Building codes. If you have been in the A/E industry for even a short length of time you have had to deal with them. If you have been around for a long time then you probably have a continuing love-hate relationship with them (ok, probably more hate than love, but I digress). I would like to address two points regarding building codes. First, are they even necessary? Second, why are they so darn picky!? Here’s the first installment.
At some point in the not too distant past I got into a debate with a code specialist over the concept that building codes actually reduce the level of quality in buildings. I definitely disagree, but it was an interesting discussion. The argument goes something like this: “Building codes define bare minimum standards. If designers are given a minimum, they will always build to that minimum. Designers that would have otherwise used simple good design will instead build the minimum thereby reducing overall quality. Furthermore, the constant search for loopholes and exceptions reinforces the drive towards low quality projects.”
While I could not disagree more, I will admit that there is some back up for this opinion. From my own (admittedly limited) experience, there are almost always attempts to “fudge” at least one small code requirement on any given project. This of course varies wildly in severity. For the most part it would be something like an ADA clearance being short by ½”. However, I have seen projects from other sources (who are un-affiliated and shall remain nameless) that are so clearly in defiance of the building code that I could come to no other conclusion than they had willfully ignored significant and crucial regulations. While in my case I had no way of proving it, it seemed clear to me that this was the kind of move intended to “slip one past” the unsuspecting AHJ (Authority Having Jurisdiction).

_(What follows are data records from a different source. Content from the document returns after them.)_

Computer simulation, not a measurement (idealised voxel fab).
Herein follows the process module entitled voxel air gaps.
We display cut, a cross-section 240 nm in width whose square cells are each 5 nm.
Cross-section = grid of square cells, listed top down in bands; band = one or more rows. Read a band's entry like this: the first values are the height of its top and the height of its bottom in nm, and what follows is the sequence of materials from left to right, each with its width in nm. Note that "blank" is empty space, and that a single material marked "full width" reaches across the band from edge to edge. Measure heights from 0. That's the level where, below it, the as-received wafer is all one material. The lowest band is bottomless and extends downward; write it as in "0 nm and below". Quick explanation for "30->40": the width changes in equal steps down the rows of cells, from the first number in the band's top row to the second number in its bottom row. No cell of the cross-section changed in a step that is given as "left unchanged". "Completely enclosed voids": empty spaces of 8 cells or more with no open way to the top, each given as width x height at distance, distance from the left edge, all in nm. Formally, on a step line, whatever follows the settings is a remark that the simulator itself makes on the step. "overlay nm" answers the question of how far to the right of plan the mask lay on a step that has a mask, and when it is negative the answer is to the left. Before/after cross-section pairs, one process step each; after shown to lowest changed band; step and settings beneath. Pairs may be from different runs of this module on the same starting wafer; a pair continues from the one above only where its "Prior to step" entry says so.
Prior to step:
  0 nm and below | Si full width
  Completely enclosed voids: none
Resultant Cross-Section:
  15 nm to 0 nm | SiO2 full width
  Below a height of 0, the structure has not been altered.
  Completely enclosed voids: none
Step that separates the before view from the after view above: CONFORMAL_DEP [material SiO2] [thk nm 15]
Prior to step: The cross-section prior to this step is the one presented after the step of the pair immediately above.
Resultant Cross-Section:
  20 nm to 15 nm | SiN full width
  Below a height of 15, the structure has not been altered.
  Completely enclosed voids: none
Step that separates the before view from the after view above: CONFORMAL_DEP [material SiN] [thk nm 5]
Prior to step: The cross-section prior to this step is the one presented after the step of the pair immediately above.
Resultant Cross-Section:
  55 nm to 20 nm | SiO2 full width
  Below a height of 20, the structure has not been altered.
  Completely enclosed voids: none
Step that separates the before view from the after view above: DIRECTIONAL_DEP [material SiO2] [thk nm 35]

Where I take exception is the concept that minimum requirements reduce overall compliance/quality. I could not disagree more with this point. In my opinion, this is a matter of pragmatism. In the world of architectural theory, a debate exists between “Form Follows Function” and “Function Follows Form”. In the real world, there is no debate. Form Follows Budget. One of the coolest projects I have ever worked on was one where the owner’s representative was tired of the cheap, bland buildings that their organization typically builds. They wanted this project to be a real statement so they let us off the leash so to speak by allowing a higher than normal percent of the budget to go to “non-essentials” like custom finishes, decorative windows, roof overhangs, and custom railings. These features were certainly nice, but probably the most important improvement was space.
Unfortunately, the project I just described is the exception. Many projects (especially public funded projects) are crippled by a shoestring budget and a project manager or owner’s rep who refuses to make any concessions. Of course we tried to be as efficient as possible in our design, but we didn’t have to squeeze every last square foot out of the project to save a few bucks.
So how does that affect code compliance? Without getting into detail just understand that building codes HATE cramped spaces. For the most part I am referring to means of egress and accessibility requirements. “You want to cut 200 square feet out of the building? Well I suppose we can reduce this hallway down to 3’-8”.” Now your comfortable circulation space has been shrunk down to where it feels cramped and just barely meets your minimum exit width requirement. What happens if a problem comes up in construction and you have to add a furr-out or some such? Boom. Code violation. The same is just as true for accessibility. Bathrooms are ideal targets for space cutting (read: cost cutting). This leads to all kinds of problems with wheelchair turn-around spaces, clearances at fixtures, the list goes on.
All of these points are rooted heavily in arguments for “good design”. Is it a good idea to shrink that hallway? No, but the owner wants it done and it’s awfully hard to argue about “airiness” and “movement” and “flow” when the bottom line keeps rearing its ugly head. This is where building codes can actually prove to be a real benefit and where I believe they show their true usefulness. In the hallway example, if the project was not limited by a building code requirement the designer could have very easily shrunk it even farther! They may not have really wanted to, but if the boss (owner’s rep) says do it, then you better get it done. With the building code as back-up there is a legitimate argument as to why you need to keep a wide hallway. From the owner’s perspective, they won’t get a permit unless they do.
This brings me back to my original argument against codes reducing quality. Sure in some cases designs are weakened by crunching things to the bare minimum, but if that minimum did not exist what would stop them from being crunched even more? Building codes are for the most part created reactively based on tragedies of the past. Buildings in the past were constructed without adequate exits, or with flammable construction, or improper ventilation.
Given the original argument, the lack of building codes should have meant that the designers were un-influenced by minimum requirements and therefore built to a better standard. Those past tragedies show that this is clearly not true. It seems obvious to me that building codes are doing their job in forcing the hand of both designers and owners to build safely even if their wallets say otherwise.